There is so much busy going on this time of year.
We all need to make a little time. Take a bit of time to sit by the Christmas tree and just breathe.
And of course, if we are going to read, we are going to need a proper brew. And nothing goes better with a cup of tea than a scone. So let’s make some.
We’re making gingerbread scones. Orange zest and dark chocolate make an appearance. It gets fancy.
Scones are part biscuit, part cake, and the perfect accompaniment to a cup of tea on a cold day.
Take some time to unwind this season.
Gingerbread Scones with Dark Chocolate and Orange
makes 8 large scones / recipe adapted from Joy Of Cooking
- 2 1/2 cups all-purpose flour
- 1 tablespoon baking powder
- 1/2 teaspoon kosher salt
- 1 1/2 teaspoons ground ginger
- 1 1/2 teaspoons ground allspice
- 3 teaspoons orange zest
- 1/3 cup brown sugar
- 1/2 cup butter, chilled and cut into cubes
- 1/2 cup heavy cream, plus extra for brushing
- 1 large egg
- 2 tablespoons molasses
- 1/2 cup chopped dark chocolate
- granulated sugar, for sprinkling
Preheat oven to 425 degrees F.
In a large bowl sift to combine flour, baking powder, salt, brown sugar, and ground spices. Add orange zest.
Using the tips of your fingers or a pastry cutter mix cold butter into flour mixture until the butter is in pea-sized pieces.
In a separate bowl whisk cream, molasses, and egg until well combined.

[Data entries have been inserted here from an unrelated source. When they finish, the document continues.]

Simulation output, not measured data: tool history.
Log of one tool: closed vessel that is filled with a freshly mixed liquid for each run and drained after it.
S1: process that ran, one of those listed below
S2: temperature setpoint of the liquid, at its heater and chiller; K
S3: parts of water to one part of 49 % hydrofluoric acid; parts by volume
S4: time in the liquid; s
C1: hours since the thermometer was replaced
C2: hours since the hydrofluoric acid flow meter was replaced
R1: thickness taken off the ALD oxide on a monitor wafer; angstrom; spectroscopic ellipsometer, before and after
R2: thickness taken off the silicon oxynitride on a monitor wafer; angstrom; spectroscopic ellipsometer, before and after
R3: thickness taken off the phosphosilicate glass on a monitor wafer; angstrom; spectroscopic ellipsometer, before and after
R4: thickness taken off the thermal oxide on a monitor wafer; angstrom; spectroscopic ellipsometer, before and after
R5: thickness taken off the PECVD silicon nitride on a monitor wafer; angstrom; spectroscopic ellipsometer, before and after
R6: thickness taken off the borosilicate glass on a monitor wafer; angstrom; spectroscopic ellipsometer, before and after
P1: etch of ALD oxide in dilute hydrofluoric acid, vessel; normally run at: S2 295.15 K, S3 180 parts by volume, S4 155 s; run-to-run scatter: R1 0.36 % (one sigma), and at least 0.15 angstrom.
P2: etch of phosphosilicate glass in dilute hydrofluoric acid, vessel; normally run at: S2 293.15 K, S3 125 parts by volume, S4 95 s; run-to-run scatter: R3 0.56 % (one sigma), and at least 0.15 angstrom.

Fold wet mixture into dry ingredients using a spatula. Add dark chocolate. Remove the dough from the bowl and form a disc - wrap in plastic. Refrigerate for 20 minutes.
Place the dough on a floured surface and roll out to 1-inch thickness. Cut the dough into 8 rectangles and place the scones on a baking sheet lined with parchment. Brush the tops of each scone with heavy cream and sprinkle with sugar.
Bake the scones for 15-20 minutes or until deep golden brown. Enjoy!